More a creative artist than a businessman, Louboutin lost track of manufacturing timetables in 1993, and his second collection of shoes arrived in stores months later. It was a financial disaster. But in the tumult of the crisis, Louboutin kept designing shoes. One shoe was inspired by Andy Warhol’s Flowers and had cloth blossoms on top and a pink stacked heel.

Staring at the prototype, Louboutin felt something was missing. It lacked the punch of his original drawing and Warhol’s art. Lost in creative thought, he saw one of his assistants painting her nails bright red. Louboutin confiscated the red nail polish and painted it on the sole of the shoe prototype. The glossy red soles made the whole shoe design pop.

It was a simple, novel idea. Why do anything with the outsoles of shoes? That’s the part you walk on! Yet the glossy red soles did something extraordinary from a visual identity standpoint. Louboutin took something that had been ignored and considered of little value and made it visually exciting and valuable financially. Louboutin’s red soles project glamour and, no doubt, showy excess. The red soles are also brilliant breakthrough branding because they are immediately recognizable, and also, according to Louboutin, great for romance. “Men are like bulls,” Louboutin says, “they cannot resist the red sole.” With the success of the red sole, it’s been hard for rivals to resist copying his brand signature.

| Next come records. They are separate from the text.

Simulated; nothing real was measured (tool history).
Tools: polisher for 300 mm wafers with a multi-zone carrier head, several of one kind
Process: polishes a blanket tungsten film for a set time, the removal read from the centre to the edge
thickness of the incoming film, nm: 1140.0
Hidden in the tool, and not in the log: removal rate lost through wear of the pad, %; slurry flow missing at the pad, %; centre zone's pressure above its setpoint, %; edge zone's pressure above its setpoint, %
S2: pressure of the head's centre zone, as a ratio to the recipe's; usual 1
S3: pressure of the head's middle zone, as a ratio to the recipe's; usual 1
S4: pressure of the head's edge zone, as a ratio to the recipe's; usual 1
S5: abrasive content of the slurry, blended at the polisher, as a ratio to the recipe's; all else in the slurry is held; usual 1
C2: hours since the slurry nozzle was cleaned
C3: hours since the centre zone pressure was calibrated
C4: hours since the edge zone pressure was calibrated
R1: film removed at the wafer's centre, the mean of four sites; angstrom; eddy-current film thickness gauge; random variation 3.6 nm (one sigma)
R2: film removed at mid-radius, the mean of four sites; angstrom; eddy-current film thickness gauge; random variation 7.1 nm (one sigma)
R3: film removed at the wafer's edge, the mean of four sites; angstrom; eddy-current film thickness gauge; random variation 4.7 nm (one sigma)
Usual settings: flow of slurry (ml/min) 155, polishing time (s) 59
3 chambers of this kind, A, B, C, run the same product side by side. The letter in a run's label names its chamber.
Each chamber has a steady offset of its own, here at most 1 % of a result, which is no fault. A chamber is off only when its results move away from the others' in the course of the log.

Louboutin is also known for his iconic shoe shapes and wickedly high heels. His signature shoe is the Very Prive, a shoe he named and first sold in 2006. It has a towering high heel with an extreme hidden platform. Before the Very Prive, Louboutin wasn’t as well known as his competitor Manolo Blahnik, but the Very Prive, with its signature heel, sexy shape, and red soles, changed the pecking order in upscale shoe design.